Green hydrogen would be cheaper to produce today than blue H2 across the sunny, oil-rich Middle East, according to figures from analyst S&P Global Platts.
A separate assessment by UK-based Aurora Energy Research states that blue hydrogen — derived from natural gas using steam methane reformation with carbon capture and storage (CCS) — will probably be cheaper to produce in Europe than renewable H2 until the 2030s.
At current renewable electricity and gas prices, green hydrogen would be cheaper to produce than blue in Saudi Arabia, the United Arab Emirates (UAE), Qatar and Oman, according to Platts.
The cheapest location for renewable H2 would be Qatar ($2.62/kg), followed by Saudi Arabia ($3.23/kg), Oman ($3.58/kg) and UAE ($4.51/kg) when using alkaline electrolysers, with prices for PEM electrolysers roughly $1/kg higher.
By contrast, blue H2 would cost between $4.66-$4.80/kg in those nations.
A similar situation exists in Western Australia, with green hydrogen costing $2.61/kg, compared to $4.65/kg for blue.
By contrast, the prices of green H2 in Europe would be far higher than blue today — despite record high gas and carbon prices. Platts puts the current of green H2 in the UK and Netherlands at $18.47/kg and $14.66/kg, respectively, compared to $10.55/kg and $6.49/kg for blue.
In a new report entitled Shades of green (hydrogen) – part 2: in pursuit of €2/kg, Aurora states that it does not believe green hydrogen will become cheaper than blue this decade — at least, not without subsidies.
The analyst takes a longer-term view on pricing, putting the “reference cost” for blue hydrogen production in Europe at €2.50-2.70/kg — which is based on its gas price forecasts from October 2021.

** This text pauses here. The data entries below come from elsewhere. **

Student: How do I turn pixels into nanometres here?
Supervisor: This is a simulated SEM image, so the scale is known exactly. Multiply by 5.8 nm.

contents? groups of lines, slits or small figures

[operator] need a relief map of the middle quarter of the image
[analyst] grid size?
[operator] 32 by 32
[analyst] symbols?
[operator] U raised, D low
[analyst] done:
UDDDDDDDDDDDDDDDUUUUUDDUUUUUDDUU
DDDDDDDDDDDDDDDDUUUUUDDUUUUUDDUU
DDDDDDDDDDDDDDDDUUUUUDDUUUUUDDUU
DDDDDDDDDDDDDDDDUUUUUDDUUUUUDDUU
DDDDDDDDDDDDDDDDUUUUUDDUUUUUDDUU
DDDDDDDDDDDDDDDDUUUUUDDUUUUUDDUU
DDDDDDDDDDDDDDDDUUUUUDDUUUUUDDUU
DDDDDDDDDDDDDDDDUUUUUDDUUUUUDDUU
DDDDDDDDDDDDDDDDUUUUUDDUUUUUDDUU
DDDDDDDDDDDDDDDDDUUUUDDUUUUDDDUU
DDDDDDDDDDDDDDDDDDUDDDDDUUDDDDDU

Green hydrogen plants in Europe powered by onshore wind and solar (that do not draw power from the grid) would not be able to beat those figures until the 2030s, the analyst says.
Aurora acknowledges that other analysts have concluded that the cost of green hydrogen could fall below €2/kg by 2030, but says its own analysis “shows that this cost benchmark is optimistic in Europe”.
“Aurora examined how feasible it would be to achieve hydrogen production costs of €2/kg [which would make it competitive with grey H2 from unabated methane] and found that both the power prices and the electrolyser capex need to decrease significantly below what Aurora considers reasonable in its central scenario. For instance, an electrolyser running at 50% load factor with an average power cost of €10/MWh could beat the €2 threshold — but assuming such a low power cost is unrealistic.
“Only by 2050 does electrolysis hydrogen in Europe reach a benchmark of €2/kg,” the analyst says.
The company’s research director, Richard Howard, explains: “Currently the cost of hydrogen production from electrolysers is high, but through cost reductions and business model innovative, we estimate that the cost of green hydrogen can reach €3 per kg in 2030 in some European markets, at which point it starts to compete with hydrogen from fossil fuels.
“This suggests that the hydrogen sector will need targeted support by governments during the 2020s in order to scale and drive down costs.”
The figures in this article do not include subsidies or delivery costs.